Closed tianjuxue closed 1 year ago
Some more information:
The above code works when replacing jax.jacfwd
with jax.jvp
.
Also works when replacing return ys, ys_dot
with return primals[0], ys_dot
It seems like when the primal computation depends on the tangents, we get a vmap error when computing full Jacobians.
Thanks for raising the issue!
It seems like when the primal computation depends on the tangents, we get a vmap error when computing full Jacobians.
I think that's the correct synopsis... I'm having trouble deciding whether this is a true bug, or just reflects an unintended use. Are there any non-contrived examples in which the primals depend on the tangents? It seems to me that in itself would indicate the JVP function is malformed.
Perhaps the best fix here would be to raise a clearer error message in this case?
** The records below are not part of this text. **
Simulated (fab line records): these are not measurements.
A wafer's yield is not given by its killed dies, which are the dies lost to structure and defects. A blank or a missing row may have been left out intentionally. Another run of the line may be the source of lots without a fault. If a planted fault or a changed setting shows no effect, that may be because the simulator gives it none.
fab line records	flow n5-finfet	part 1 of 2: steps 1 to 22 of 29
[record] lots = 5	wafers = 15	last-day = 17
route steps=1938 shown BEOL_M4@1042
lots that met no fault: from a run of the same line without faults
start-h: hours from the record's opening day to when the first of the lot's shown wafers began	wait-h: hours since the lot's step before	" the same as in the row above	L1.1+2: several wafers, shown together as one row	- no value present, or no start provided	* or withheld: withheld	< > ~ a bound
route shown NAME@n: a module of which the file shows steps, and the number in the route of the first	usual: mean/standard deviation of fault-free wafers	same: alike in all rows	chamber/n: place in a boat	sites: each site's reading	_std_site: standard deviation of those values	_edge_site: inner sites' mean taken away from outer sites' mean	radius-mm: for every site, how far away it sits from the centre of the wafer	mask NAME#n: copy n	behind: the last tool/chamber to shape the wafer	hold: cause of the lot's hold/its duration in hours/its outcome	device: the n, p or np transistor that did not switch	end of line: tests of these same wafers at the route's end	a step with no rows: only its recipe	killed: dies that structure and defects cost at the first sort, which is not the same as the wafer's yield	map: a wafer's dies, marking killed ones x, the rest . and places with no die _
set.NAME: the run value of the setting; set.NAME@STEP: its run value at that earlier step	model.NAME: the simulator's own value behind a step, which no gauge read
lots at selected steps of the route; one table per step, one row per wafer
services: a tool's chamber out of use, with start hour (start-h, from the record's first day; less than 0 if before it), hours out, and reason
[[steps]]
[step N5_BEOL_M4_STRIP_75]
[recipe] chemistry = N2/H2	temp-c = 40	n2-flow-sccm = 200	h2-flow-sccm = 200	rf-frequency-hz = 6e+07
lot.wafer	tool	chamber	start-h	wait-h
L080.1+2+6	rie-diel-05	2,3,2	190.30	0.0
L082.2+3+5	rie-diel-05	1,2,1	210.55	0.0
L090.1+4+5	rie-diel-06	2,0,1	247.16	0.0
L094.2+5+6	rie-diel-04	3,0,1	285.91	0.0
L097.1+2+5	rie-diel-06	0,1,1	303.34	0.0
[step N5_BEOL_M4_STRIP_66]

Thanks for raising the issue!
It seems like when the primal computation depends on the tangents, we get a vmap error when computing full Jacobians.
I think that's the correct synopsis... I'm having trouble deciding whether this is a true bug, or just reflects an unintended use. Are there any non-contrived examples in which the primals depend on the tangents? It seems to me that in itself would indicate the JVP function is malformed.
Perhaps the best fix here would be to raise a clearer error message in this case?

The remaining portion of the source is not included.